If you happened to sleep through all of the World Cup action on December 6, then the name Goncalo Ramos might not need much to you. If you did watch Portugal’s match against Switzerland, though, you’ll know exactly why the soccer world is buzzing about the young striker.
Ramos, who plays his club football for Benfica, started ahead of Cristiano Ronaldo. Not only did he put in an all-around performance, but he scored a hat trick as Portugal cruised to victory. As you might expect, that has supporters around the world dreaming of their favorite club signing the youngster.
And, as much as I hate to rain on everyone’s collective parade, there is one glaring issue: Goncalo Ramos’ release clause.

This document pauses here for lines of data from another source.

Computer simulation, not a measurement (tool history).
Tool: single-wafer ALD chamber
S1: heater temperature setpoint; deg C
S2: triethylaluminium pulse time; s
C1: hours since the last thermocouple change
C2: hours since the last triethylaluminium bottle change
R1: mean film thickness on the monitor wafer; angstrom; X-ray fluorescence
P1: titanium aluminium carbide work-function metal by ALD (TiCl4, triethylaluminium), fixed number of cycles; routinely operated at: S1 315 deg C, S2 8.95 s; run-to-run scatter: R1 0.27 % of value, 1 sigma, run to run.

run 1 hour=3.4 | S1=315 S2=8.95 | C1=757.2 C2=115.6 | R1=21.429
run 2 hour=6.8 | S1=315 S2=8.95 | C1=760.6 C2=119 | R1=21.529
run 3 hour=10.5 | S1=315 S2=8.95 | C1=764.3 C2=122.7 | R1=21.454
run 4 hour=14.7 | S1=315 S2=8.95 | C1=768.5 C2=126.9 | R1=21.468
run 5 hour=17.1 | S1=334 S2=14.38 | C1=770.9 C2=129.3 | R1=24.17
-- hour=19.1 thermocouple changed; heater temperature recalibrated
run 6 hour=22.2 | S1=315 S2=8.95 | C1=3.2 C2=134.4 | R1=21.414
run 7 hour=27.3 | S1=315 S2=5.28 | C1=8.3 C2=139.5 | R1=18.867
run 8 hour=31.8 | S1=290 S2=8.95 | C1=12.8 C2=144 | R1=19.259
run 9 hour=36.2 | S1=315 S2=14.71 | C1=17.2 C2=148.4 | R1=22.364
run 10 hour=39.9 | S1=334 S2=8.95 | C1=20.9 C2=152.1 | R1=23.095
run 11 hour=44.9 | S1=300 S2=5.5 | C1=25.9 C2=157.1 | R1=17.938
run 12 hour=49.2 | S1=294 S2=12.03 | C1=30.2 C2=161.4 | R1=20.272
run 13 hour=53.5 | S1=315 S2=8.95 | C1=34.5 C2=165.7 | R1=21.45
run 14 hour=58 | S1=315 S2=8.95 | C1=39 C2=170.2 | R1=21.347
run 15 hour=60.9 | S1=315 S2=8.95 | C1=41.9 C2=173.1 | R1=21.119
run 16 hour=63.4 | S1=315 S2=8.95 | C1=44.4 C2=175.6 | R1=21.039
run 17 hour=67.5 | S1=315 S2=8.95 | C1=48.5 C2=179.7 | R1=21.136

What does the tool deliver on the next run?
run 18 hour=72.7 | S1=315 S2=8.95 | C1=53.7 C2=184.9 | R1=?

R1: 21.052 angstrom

Goncalo Ramos burst onto the global soccer scene with a World Cup hat trick
As anyone who’s ever sat through a drab 0-0 draw can confirm, scoring a single goal can be challenging. Recording three in a single game, let alone a World Cup knockout match, is a feat worth appreciating. And, after his hat trick against Switzerland, the soccer world is giving Goncalo Ramos a standing ovation.
The Benfica man started in place of Cristiano Ronaldo — manager Fernando Santos insisted it was a tactical choice, not a disciplinary one — and Ramos made the most of his opportunity. He played a complete game, running off the ball, providing pressing triggers, and just looking like a modern striker. Oh yeah, and he also scored three goals in three different ways. One was a powerful finish after receiving a pass in the box, the second came from a near-post run, and the third featured the forward getting involved in transition before latching onto a through ball.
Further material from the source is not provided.